It seemed even stranger when month-old emails turned up suggesting that the patch would be applied to old kernels retroactively. Taking stock of the rumors on December 20th, Linux veteran Jonathan Corbet said the page table issue “has all the markings of a security patch being readied under pressure from a deadline.”
Still, they only knew half the story. Page Table Isolation is a way of separating kernel space from user space, so clearly the problem was some kind of leak in the kernel. But it still wasn’t clear how the kernel was breaking or how far the mysterious bug would reach.
The next break came from the chipmakers themselves. Under the new patch, Linux listed all x86-compatible chips as vulnerable, including AMD processors. Since the patch tended to slow down the processor, AMD wasn’t thrilled about being included. The day after Christmas, AMD engineer Tom Lendacky sent an email to the public Linux kernel listserve explaining exactly why AMD chips didn’t need a patch.
“The AMD microarchitecture does not allow memory references, including speculative references, that access higher privileged data when running in a lesser privileged mode when that access would result in a page fault,” Lendacky wrote.

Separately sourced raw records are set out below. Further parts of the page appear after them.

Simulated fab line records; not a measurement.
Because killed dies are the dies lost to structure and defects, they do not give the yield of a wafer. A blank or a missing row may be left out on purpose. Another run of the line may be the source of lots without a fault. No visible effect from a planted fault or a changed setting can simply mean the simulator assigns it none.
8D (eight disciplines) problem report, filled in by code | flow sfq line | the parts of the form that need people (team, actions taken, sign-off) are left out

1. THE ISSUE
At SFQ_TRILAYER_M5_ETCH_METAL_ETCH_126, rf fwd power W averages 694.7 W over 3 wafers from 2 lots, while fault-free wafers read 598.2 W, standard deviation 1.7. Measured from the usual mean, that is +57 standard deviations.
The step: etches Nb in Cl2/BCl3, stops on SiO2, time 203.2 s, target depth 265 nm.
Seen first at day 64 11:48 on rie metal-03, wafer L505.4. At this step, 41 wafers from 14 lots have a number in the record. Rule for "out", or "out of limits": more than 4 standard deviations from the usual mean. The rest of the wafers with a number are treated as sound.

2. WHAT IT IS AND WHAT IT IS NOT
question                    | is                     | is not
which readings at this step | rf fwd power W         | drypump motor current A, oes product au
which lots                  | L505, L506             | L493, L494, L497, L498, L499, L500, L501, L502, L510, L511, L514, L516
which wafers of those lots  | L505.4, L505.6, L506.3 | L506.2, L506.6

That might sound technical, but for anyone trying to suss out the nature of the bug, it rang out like a fire alarm. Here was an AMD engineer, who surely knew the vulnerability from the source, saying the kernel problem stemmed from something processors had been doing for nearly 20 years. If speculative references were the problem, it was everyone’s problem — and it would take much more than a kernel patch to fix.
“That was the trigger,” says Chris Williams, US bureau chief for The Register. “No one had mentioned speculative memory references up to that point. It was only when that email came out that we realized it was something really serious.”
Once it was clear this was a speculative memory problem, public research papers could fill in the rest of the picture. For years, security researchers had looked for ways to crack the kernel through speculative execution, with Schwarz’s team from Graz publishing a public mitigation paper as recently as June. Anders Fogh had published an attempt at a similar attacks in July, although he’d ultimately come away with a negative result. Just two days after the AMD email, a researcher who goes by “brainsmoke” presented related work at the Chaos Computer Congress in Leipzig, Germany. None of those resulted in an exploitable bug, but they made it clear what an exploitable bug would look like — and it looked very, very bad.
(Fogh said it was clear from the beginning that any workable bug would be disastrous. “When you start looking into something like this, you know already that it’s really bad if you succeed,” he told me. After the Meltdown and Spectre releases and the ensuing chaos, Fogh has decided not to publish any of his further research on the topic.)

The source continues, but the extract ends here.